One of the longest-held traditions of high school graduation is slowly slipping off the programs of Kansas City area high schools.
Valedictorian and salutatorian honors, and the speeches that go with them, are showcased less often as districts search for better ways to recognize the achievements of more of their students.
A few schools still have them, but more have stopped naming class valedictorian and salutatorian — students ranked first and second in their classes, respectively — in favor of a tiered or top percentage system that allows more students to get recognition at graduation time.
The Belton School District is starting the transition this year, but districts like Platte County R-3, North Kansas City and Blue Springs were already on board.
“Competition motivates people and this new system will encourage more students to work toward and achieve these honors,” Belton Assistant Superintendent Bob Poisal said in a news release announcing the change.
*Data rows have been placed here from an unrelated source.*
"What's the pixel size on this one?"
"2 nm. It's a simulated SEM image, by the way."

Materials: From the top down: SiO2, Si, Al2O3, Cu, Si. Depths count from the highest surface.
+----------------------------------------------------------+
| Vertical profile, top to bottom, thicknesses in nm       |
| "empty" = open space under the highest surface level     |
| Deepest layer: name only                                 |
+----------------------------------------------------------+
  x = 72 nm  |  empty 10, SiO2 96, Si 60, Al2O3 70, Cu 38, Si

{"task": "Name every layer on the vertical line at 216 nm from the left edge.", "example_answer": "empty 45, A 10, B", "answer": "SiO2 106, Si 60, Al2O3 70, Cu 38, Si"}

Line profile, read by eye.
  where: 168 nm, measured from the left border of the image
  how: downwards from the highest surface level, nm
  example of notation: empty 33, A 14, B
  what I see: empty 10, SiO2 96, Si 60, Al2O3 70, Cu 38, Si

Belton will phase in a recognition system that looks more like those in college. Beginning this year, the district will honor students who meet the requirements at three levels: cum laude, magna cum laude and summa cum laude.
To be in the cum laude level, students must have from 3.6 to 3.9 grade-point averages at the end of eight semesters, have from 22 to 27 on the ACT or 1030 to 1200 on the SAT, score proficient on all state assessments and complete two extracurricular activities.
Magna cum laudes have a GPA of 4.0 to 4.19 and scores of 28 to 30 on the ACT and 1260 to 1340 on the SAT.
Summa cum laudes come in with grade points of at least 4.2, ACT of 31 and SAT of 1380. Summa cum laudes must complete four extracurricular activities as well.
“The new graduation honors system will provide more students with the opportunity to be recognized for their hard work, commitment to excellence and high performance within a system that is already in place at colleges and universities,” Belton High School Principal Fred Skretta said in the same announcement.
Valedictorian honors won’t go completely away. At least not yet.
Because some students have already been working on the assumption that those awards will be bestowed, Belton will continue them through 2017 along with the new cum laude honors. Students in those categories also will wear colored stoles of white, silver or gold.
The district wanted to recognize more than just the top two students for their work, said Kristin Beason, communications coordinator.
“We felt we had a lot of bright and intelligent students who were not being recognized for high achievement.”
Travis Norman, a 2014 graduate, has no problem with that. The grades show up on the final transcript anyway, he said.
“It’s a way to recognize more people for their work,” he said.
It will make more of a difference for students who wouldn’t have been recognized without the change, he said.
Cayleigh Dunaway, 17, agreed. Because of the new system, Dunaway will be recognized cum laude this year. In years past, she might have gotten only an exclamation point on the program for an academic letter.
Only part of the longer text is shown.